Elite was one of the most fascinatingly ahead-of-its-time games that we met in the initial mid-’80s stages of this project. Its scale and sense of freedom, the player being left to their own devices to trade and fight their way through a vast galaxy, were remarkable. In 1993, approaching a decade on, much of the rest of the medium was only just catching up with it. Repeating the achievement would be impossible. Its sequel came surprisingly close.

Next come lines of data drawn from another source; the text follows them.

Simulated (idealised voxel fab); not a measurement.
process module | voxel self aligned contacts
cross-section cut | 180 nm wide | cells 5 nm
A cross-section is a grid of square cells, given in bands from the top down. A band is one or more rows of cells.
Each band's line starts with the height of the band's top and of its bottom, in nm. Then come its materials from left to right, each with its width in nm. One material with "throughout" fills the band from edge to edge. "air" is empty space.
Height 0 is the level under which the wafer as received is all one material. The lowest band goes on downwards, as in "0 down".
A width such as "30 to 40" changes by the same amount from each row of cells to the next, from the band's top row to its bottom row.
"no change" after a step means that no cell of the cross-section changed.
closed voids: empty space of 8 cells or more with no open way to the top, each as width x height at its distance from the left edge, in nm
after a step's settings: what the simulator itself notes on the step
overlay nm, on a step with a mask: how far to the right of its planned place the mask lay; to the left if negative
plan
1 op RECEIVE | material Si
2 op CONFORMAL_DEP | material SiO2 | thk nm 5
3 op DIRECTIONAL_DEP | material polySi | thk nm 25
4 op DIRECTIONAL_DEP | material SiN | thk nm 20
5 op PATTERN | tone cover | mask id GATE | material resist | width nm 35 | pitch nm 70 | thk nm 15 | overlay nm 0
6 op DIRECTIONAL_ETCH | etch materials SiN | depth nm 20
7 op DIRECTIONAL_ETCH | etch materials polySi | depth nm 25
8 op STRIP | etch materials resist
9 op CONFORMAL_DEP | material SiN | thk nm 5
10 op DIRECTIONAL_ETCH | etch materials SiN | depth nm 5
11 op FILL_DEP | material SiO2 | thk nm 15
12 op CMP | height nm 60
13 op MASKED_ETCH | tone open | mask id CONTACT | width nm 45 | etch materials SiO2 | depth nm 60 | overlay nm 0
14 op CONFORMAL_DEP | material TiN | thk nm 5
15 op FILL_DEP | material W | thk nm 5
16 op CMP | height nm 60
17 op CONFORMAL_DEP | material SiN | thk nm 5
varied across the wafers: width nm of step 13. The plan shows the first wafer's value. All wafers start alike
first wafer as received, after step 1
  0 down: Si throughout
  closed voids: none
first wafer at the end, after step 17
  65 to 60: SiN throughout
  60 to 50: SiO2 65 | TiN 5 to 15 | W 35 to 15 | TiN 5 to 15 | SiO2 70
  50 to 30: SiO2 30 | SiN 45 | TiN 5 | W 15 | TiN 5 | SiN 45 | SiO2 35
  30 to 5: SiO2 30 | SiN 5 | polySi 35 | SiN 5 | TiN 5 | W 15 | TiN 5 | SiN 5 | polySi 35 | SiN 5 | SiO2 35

The high-level concept of Frontier in itself can’t be a revolution, because it hasn’t really changed from Elite. The freedom and basic mechanics of gameplay are still the same, slave-trading and all. It has its own version of the Blue Danube waltz which, despite being on clearly more advanced sound technology, is somehow even more adorably wonky than the one from the original game. But the world and how you approach it is transformed. In Elite, you moved between the space stations of fictional single world systems. Frontier sets out to recreate the Milky Way, to scale, with a set of planets, moons, and orbital bases for each star. It’s a complete change in depth and detail, and the colourful simplicity of its graphics looks lovely.
Your travels across the galaxy are transformed too. Rather than only travelling between systems in a hyperspace instant, you can go the long way to whichever planet you like. As you interact with services at ports you can now see the people of the future and their funky hats. You can look at their bulletin board and take all manner of jobs. You can journey to Alpha Centuri (in real time), a bracing experience of the vastness of space offset by the fact that you can also fast-forward time to up to 10,000 times. Oh yes, and Frontier also introduces realistic Newtonian physics. It’s a demonstration of the way that the advance of technology could mean revisiting the same idea after a matter of years resulting in a totally different experience, something especially true in the ‘90s.
The final thing to note about the technical achievement is that on top of all of that, Frontier fits everything it does on one floppy disk. The game, the galaxy, fits on a quarter of the storage space required to carry Body Blows.
When it came to actually playing it, the bracing complexity was rather a lot for me, though Frontier does offer a bit more of a helping hand with it than Elite did. Not for the first time I wish I could send a game back in time to a past child version of myself who had the time and patience to take more advantage of its world. Failing that, though, if I didn’t have the capacity to take proper advantage of this vast story-telling machine, that didn’t mean I couldn’t enjoy its results.
I initially turned to JimPlaysGames’s Frontier Fundamentals as tutorial to try to figure out what I needed to do for myself, but found myself enjoying it as a story in its own right, a wry and informative guided tour of the galaxy. And by coincidence, as I was starting to think about this post, along came Kimimi’s space diary, a brilliant and very funny Frontier tale of a dynasty of Commander Kimimis and their unfortunate fates. Games can facilitate people in telling great stories, and those stories can facilitate an appreciation of the game in turn. In that, Frontier not just follows Elite but succeeds anew.